I think nailing this developer-AI feedback loop is the key to getting authentic productivity gains. We shouldn't just ask how well a coding tool can pass benchmarks, but what the failure case looks like when things go wrong.

3 comments

How open are you to moving plandex cloud over to AGPL? I know, tough ask right out the gate! Think about that one for a bit.

How is your market testing going?

Do you have contracts with clients amenable to let you write case studies? Do you need help selling, designing, or fulfilling these kinds of pilot contacts?

What are your plans for docs a PR?

As a researcher, it's currently hard to situate plandex against existing research, or anticipate where a technical contribution is needed.

As a business owner, it's currently hard to visualize plandex's impact on a business workflow.

Are you open to producing a technical report? Detail plandex methodology, benchmark efficiency, ablation tests for key contributions, customer case studies, relevant research papers, and next steps/help needed.

What do you think?

If plandex is interested in being a fully open org, then I'd be interested in seeing it find its market footing and grow its technical capabilities. We need open source orgs like this!

It’s AGPL licensed already :)
Did I miss the plandex-cloud repo? It seems like it's proprietary at this time. I couldn't find the AWS design, billing system, user dashboards, and admin dashboards.

Can you point me to the missing code?

You need to make yourself a business analyst agent to provide the feedback! To make it real, perhaps a team of them with conflicting personalities.
I think we'll get there at some point, but one thing I've learned from this project is how difficult it is to stack AI interactions. Each little bit of AI-based logic that gets added tends to fail terribly at first. Only after a long period of intense testing and iteration does it become remotely usable. The more you are combining different kinds of tasks, the more difficult it gets.
Does it work with a large existing codebase?
Yes, at least up to the point of the context limit of the underlying model. If you needed to go beyond that, you would break the work up into separate "plans" (a plan is a set of tasks with an attached context and conversation).

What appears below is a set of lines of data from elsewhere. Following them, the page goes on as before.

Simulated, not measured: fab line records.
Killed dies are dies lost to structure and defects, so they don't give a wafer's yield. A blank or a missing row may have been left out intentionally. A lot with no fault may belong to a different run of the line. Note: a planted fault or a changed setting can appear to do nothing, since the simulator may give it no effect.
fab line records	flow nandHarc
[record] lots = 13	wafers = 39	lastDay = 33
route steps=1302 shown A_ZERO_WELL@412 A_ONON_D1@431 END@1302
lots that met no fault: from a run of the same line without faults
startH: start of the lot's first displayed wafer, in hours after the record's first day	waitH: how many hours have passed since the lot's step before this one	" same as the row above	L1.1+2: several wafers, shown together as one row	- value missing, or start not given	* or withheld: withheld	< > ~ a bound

The general workflow is to load some relevant context (could be a few files, an entire directory, a glob pattern, a URL, or piped in data), then send a prompt. Quick example:

  plandex new
  plandex load components/some-component.ts lib/api.ts package.json https://react.dev/reference/react/hooks
  plan tell "Update the component in components/some- 
  components.ts to load data from the 'fetchFooBars' 
  function in 'lib/api.ts' and then display it in a 
  datagrid. Use a suitable datagrid library."
From there the plan will start streaming. Existing files will be updated and new files created as needed.

One thing I like about it for large codebases compared to IDE-based tools I've tried is that it gives me precise control over context. A lot of tools try to index the whole codebase and it's pretty opaque--you never really know what the model is working with.